Why the value of a college degree doesn't come by accident
Posted May 4
At the end of April and beginning of May, students across the nation trade in their textbooks and I.D. cards for a diploma. And, in many cases, a lot of debt.
That daunting and often years-long task of paying off student loans — which total about $1.2 trillion in America, according to a study by credit analysis firm Experian — tests whether their decision to pursue a college degree was worth the cost.
But advisers and many college graduates agree that while some areas of study reap more financial benefits than others, any degree of higher education can pay off if leveraged and planned for the right way.
“There are unfortunate conversations about college not being worth it, but those not going to college are going to struggle in life to make a living wage,” says Sandy Baum, a senior fellow at the Urban Institute and a higher education economist who writes on student aid, college pricing and student debt. “(College) is certainly something people need to be careful about, and use the right information to be informed about their decisions, but they shouldn’t be scared.”
The debt effect
Taking out student loans is most dangerous for those who borrow but never graduate, Baum said. They will unlikely earn enough to clear away the debt.
According to The Wall Street Journal, the Labor Department found that median weekly earnings for full-time wage and salary workers in 2014 was $668 for those with only a high school diploma. For those with at least a bachelor’s degree, median weekly earnings went up to $1,193.
“There is just incredible evidence about the different earnings of those with or without college degrees,” Baum says. “I think it’s really important to say that going to college is an investment in yourself. You need to choose carefully to make it worthwhile … it’s worth borrowing money if you make choices carefully.”
Gregory Serrien, an author and business consultant, says mapping out where your education will take you in helping pay off debt and in providing a path to a satisfying career is key to avoiding unnecessary student debt.
“One of the things I teach my clients is that success is not an accident, you must engineer your success. … You must start planning before you set foot on a college campus to ensure you are on the right track to attain your goals,” Serrien says. “At the very least, you must evaluate what you are doing early on in your college years to ensure the degree path you are on is setting you up to attain a career.”
Debt can have a powerful effect on how students evaluate the worth of their education before, during and after graduation.
Outstanding loans affect one’s net worth, retirement savings and more, says William Elliott, the director of the Center of Assets, Education and Inclusion at the University of Kansas.
“Even small amounts of debt, it can affect long-term money accumulation,” Elliott says. Debt can also delay “having children, having a home and family.”

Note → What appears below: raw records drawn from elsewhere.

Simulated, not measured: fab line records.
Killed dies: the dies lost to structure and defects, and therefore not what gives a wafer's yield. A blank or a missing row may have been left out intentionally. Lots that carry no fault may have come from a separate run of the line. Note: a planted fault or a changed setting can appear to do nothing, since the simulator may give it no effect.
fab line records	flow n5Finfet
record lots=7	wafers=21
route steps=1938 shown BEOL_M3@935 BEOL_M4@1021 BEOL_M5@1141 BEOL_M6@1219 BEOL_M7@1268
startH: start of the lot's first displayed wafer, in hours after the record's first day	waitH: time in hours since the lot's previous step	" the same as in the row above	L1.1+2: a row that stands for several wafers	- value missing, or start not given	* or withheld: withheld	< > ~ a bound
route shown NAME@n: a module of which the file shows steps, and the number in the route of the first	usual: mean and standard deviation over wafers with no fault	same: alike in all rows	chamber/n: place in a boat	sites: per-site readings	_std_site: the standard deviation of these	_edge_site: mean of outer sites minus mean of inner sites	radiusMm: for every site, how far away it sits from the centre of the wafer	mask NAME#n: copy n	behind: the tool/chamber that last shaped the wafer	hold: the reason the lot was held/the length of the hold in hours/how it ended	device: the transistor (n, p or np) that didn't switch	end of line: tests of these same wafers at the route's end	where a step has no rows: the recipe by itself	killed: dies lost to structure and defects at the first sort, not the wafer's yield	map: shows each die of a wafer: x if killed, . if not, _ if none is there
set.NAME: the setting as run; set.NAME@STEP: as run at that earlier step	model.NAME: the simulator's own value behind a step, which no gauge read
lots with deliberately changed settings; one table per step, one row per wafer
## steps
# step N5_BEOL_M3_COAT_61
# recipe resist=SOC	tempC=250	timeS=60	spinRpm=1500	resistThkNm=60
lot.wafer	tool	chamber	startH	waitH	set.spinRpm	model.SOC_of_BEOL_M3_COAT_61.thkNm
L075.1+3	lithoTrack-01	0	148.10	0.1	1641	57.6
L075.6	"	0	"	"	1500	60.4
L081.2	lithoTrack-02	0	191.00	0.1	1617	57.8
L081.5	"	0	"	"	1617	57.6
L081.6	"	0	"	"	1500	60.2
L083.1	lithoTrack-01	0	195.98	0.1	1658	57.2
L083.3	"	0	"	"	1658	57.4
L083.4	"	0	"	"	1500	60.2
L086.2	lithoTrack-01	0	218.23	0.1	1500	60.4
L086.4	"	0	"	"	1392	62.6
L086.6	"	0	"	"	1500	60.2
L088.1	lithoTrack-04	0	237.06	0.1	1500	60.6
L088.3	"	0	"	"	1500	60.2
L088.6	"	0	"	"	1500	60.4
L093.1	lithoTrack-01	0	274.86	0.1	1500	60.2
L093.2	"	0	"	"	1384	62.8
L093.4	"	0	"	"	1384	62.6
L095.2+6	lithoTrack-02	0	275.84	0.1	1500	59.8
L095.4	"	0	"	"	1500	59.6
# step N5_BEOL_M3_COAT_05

Student debt, or any other debt accrued during college years, often determines what area of study and degree students choose to pursue, in hopes of getting jobs that pay well enough to take care of the debt in a reasonable amount of time, Elliott says.
“We’re talking about the risk of a degree. … I think that risk becomes much higher because student debt is much higher. If you’re a lawyer, you’re much more likely to go into a private law firm because you’ll make more, you need it because of student debt,” Elliott says. “I think there’s real evidence that clear choices are accepted by worries about debt.”
Making the choice
In 2014, the highest average salary — $62,719 — was made by those with a bachelor’s degree in engineering, according to the Bureau of Labor Statistics. The lowest was for those with humanities and social sciences degrees, with an average salary of $38,365.
But Baum says that those with liberal arts degrees aren’t necessarily doomed to low-paying, unsatisfying careers.
“If you start following those with liberal arts degrees, they go to grad school and make higher amounts of money,” she says. “Most people majoring in English don’t think they are going to be scholars of English literature, they have other plans to either go to grad school or get a job where people value the skills of their undergraduate education.”
Heather Mason, a graduate of Utah State University with a degree in journalism, now owns and runs Caspian Productions, based in the Los Angeles area, which puts on large conferences and other specialized events for companies and private parties supporting and promoting certain causes.
Mason’s original plan was to head to law school and use her writing skills as a lawyer. However, her plans changed to movie production. She worked for a time in script development for films, using many skills learned from journalism, which led to event production.
“I almost feel that what my degree did for me was more about critical thinking … being able to look at a problem and dissect it. … Those are pretty broad skills that I am able to apply to almost anything I do,” Mason says.
Sought after skills
Research backs up Mason’s experience. “Employers overwhelmingly endorse broad learning as the best preparation for long-term career success,” reads a study by the Association of American Colleges and Universities, “Falling Short? College Learning and Career Success.” “They believe that broad learning should be an expected part of college for all students, regardless of their chosen major or field.”
Dmitri Oster, a program director with One World Counseling a community-based outpatient behavioral health treatment program in Brooklyn, New York, agrees with the study’s conclusions.
“One of the ideas that I always held as true in my own college experience is that a good and truly solid liberal-arts education is never a bad thing. I cannot think of one profession — or licensed professional, for that matter — that does not need to have a good command of the English language, critical thinking skills and the abilities to express oneself orally and in writing,” Oster says. “These are skill-sets that just cross all professional disciplines and boundaries, and I would say should be universal for professionals.”
Taylor Dolbin, a senior at Brigham Young University, assessed what he would be most successful at and what employers would be looking for before deciding to pursue a degree in English.
He determined employers in his desired field seek the analytical thinking and soft skills that often come with liberal arts degrees. “Right now, the world in the workplace is shifting a little bit. … A lot of the automated and predictable tasks are being outsourced through technology,” Dolbin says. “What we’re seeing now is that the problems we’re facing are very chaotic, very ambiguous and a lot more challenging.”
He and a fellow liberal arts major decided a few years ago to help those studying humanities to make themselves as marketable as possible. Their idea became the Humanities to Business club at BYU.
“Our entire purpose is to help students get internships and full-time jobs,” Dolbin said. The club helps students find professional opportunities, network and write resumes, no matter their field of study.
Dolbin has worked at Smucker’s as an intern in human resources and safety management, and hopes to find more work opportunities in business after he graduates in May.
Although “the job market clearly got worse during the recession and those entering are going to have a harder time than those already employed, the economy is improving,” Baum said. “Most of that lends to those with higher levels of education … it was better this last year than it was the last year and is improving.”